While doing some research, I discovered the Sam Ash name has been acquired by a Mexico-based online store, selling mostly entry level gear. Sam Ash lives on in tactile and auditory memory.
Is there a solution to this Coasian economic problem? When property rights are clearly defined (you’re buying a specific piece of wood that makes noise, yes) and transaction costs are low, the market tends to be efficient. When buying a guitar for half a month’s rent, though, the transactions costs escalate: you need expertise, repair services, an array of colors and finishes, and a place for buyers to audition and play loud(ly). A car dealership model doesn’t quite work, because your local dealer offsets the sales transaction costs with service revenues and there’s very little inventory shrink and damage (although Manny’s on 48th Street figured this out, see below).
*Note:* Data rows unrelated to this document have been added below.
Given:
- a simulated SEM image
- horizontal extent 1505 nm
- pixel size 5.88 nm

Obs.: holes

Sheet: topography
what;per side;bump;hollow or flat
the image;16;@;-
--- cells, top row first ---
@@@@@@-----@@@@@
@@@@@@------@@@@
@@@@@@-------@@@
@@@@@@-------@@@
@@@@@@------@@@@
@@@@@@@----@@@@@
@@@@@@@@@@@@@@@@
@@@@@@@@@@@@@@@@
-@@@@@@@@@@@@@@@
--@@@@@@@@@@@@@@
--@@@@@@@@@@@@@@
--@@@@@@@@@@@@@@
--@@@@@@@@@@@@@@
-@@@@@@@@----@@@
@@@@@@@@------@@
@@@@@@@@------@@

I want the equivalent of the emergent online mattress show rooms: a studio where you can come in and play, literally, then refer the buyer to an online marketplace for a vigorish on the eventual sale. It’s a cross between the CarMax model of flipping cars and the Amazon buyer referral commission program.
Entry level instruments work well in this model; for mid-range and semi-custom axes you need curation and expertise. One of my best bass shopping experiences was at the Chicago Music Exchange, where I was able to sit and audition basses for an hour and discovered (then local) bass luthier Serek. As my friend pep says about her sports car, “I kept thinking about it until I had to buy one.” That confluence of expertise, local representation, and encouragement led me to buy my first professional grade instrument, a decade after I started playing. Appreciating the craft, scale and provenance of an instrument is best done with someone who brings professional expertise to the stage — and I feel a bit of pride that I picked out a Serek a full two years before bass hero Mike Gordon of Phish traded his Modulus for the same.

Manny’s Music, later part of the Sam Ash conglomerate, had a yellow Danelectro guitar that was used for testing guitar pedals so as not to scratch the new stock. Any number of famous people and equally anonymous players picked up that beater to make music; rumor has it one shaky teenage plugged in and ripped into the opening chords of “Sweet Jane” as Lou Reed himself looked on. Once you experienced it, you had to buy something.
Is there an opportunity for Sweetwater and Reverb to partner with local music shops to broker a global inventory of better-than-student scale instruments? Maybe. Like car dealers, many home town music shops supplant instrument sales with lessons to bring in the service annuity. Is there a CarMax “ship to my location” low-enough transaction cost model to make that inventory accessible and combined with expertise to close sales? It would re-invigorate a music retail model that is declining, and hopefully re-introduce new musicians to new instruments. Not sure we’ll run into BB King, Lou Reed or Steve Howe shopping for new kit, but maybe we can enable their successors.